UK: Lost nets prove death traps for rare sharks
A "GHOST" fishery in the deep waters off the west coast of Scotland and Ireland is causing incalculable damage to vulnerable species of shark, delegates at a key fisheries conference will be warned this week.
Hundreds of miles of lost and discarded nets, left to drift on the slopes of the Atlantic, are death traps for fragile stocks of deepwater sharks, according to a report to be presented at the conference in Aberdeen of the International Council for the Exploration of the Seas.
Its authors are calling for action to be taken to manage the uncontrolled fishery to prevent an ecological disaster.
The report by scientists at the Marine Institute in Iceland, Britain's Sea Fish Industry Authority, the Norwegian Directorate of Fisheries and the Irish Marine Institute, reveals that since the mid 1990s a fleet of up to 50 vessels have been using "gill nets" to enmesh fish on the continental slopes to the west of the Scottish and Irish coasts and to the north of Shetland.
The vessels, though mostly based in Spain, are registered in the UK, Germany and countries outside the EU.
The boats, fishing at depths of between 200 and 1,200 metres, are targeting lucrative monkfish stocks and deepwater sharks, such as the Leafscale gulper shark and the siki shark, also called the Portuguese dogfish.
The report says the vessels together have up to 5,400 miles of gill nets at sea at any one time and leave them drifting for up to ten days. But gear is being lost and nets deliberately dumped, creating a deadly "ghost" fishery.

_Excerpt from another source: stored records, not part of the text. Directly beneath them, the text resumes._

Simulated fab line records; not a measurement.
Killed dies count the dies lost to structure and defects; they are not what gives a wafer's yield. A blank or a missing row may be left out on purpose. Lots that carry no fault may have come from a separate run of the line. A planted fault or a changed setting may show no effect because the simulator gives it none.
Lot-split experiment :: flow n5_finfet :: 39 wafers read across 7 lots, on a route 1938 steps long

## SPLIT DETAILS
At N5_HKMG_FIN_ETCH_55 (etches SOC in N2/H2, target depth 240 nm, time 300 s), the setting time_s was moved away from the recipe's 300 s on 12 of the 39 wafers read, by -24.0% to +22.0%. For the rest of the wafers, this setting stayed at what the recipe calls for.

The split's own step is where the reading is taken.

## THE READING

It says: "Essentially these fisheries remain totally unrestricted.
"The nets are left fishing unattended and hauled every three to ten days. The amount of fishing gear used, and the fact that the nets are unattended much of the time, make it very likely a large quantity of nets are lost, while there is also evidence of illegal dumping of netting.
Action is urgently needed to properly monitor and control these fisheries."